Teichman argues that no one contests the use of self-defense against nature. When confronted with a natural disaster, it is hard for even the absolute pacifist to argue that fighting the disaster would be a contradiction of her or his position. This is because violence is not being done to any sentient being. For example, stone may be destroyed with dynamite in order to escape from a collapsed mine. But as soon as a sentient being is introduced into the equation, such as in the case of an animal attack, pacifists divide in their responses. Some absolute pacifists, such as Fundamental Buddhists, would be opposed to the fighting, and the potential killing, of the animal. Substitute a human for the attacking animal and the divide becomes even further staccato. There are an infinite number of choices, according to quantum physics, in any one given situation. The right to self defense, therefore, should be uncontested because of the many choices that can appease both sides. Because of these choices the debate can move from “fighting back” or not “fighting back” to “fighting back” or “murdering” in self-defense.
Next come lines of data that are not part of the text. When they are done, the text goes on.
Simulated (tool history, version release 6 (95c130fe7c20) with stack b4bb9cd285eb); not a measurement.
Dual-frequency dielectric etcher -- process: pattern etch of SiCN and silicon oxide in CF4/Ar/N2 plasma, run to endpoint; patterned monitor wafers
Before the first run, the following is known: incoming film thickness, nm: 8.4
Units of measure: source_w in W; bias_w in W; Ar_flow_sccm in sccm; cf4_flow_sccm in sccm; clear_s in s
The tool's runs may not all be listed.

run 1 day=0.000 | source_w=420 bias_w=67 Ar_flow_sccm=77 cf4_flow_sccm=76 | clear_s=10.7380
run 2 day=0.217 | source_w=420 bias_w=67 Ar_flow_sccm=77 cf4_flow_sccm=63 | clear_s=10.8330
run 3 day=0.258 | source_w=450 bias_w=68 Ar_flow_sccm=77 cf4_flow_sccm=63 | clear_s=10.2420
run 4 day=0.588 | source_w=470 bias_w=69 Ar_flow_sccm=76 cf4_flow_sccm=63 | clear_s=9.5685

Richard Norman uses a number of self-defense situations to illuminate its problems and grey areas.[21] His first example is a drunken attacker; the second, a reckless hunter. In each case the individual’s life is endangered and the individual has to decide whether it is right to kill in self-defense.[22] Does the individual have the right to murder another human who is endangering her or his life? In both examples, the individual is surprised by the attacker and thus it would seem forgivable if the victim accidentally ‘kills’ the attacker in the heat of the moment while trying to defend herself/himself. The problem with permitting someone to kill in self-defense, but not allowing ‘murdering’, is that the line between ‘kill’ and ‘murder’ is very thin. It is hard to define the intentionality of the frantic victim who is trying to save her or his life. The alternative interpretations become obvious only afterwards; during the conflict instinct seems to guide the victim to the best possible defense. Instinctual defenses happen so quickly that it makes it hard to prosecute someone because they simply reacted to their situation.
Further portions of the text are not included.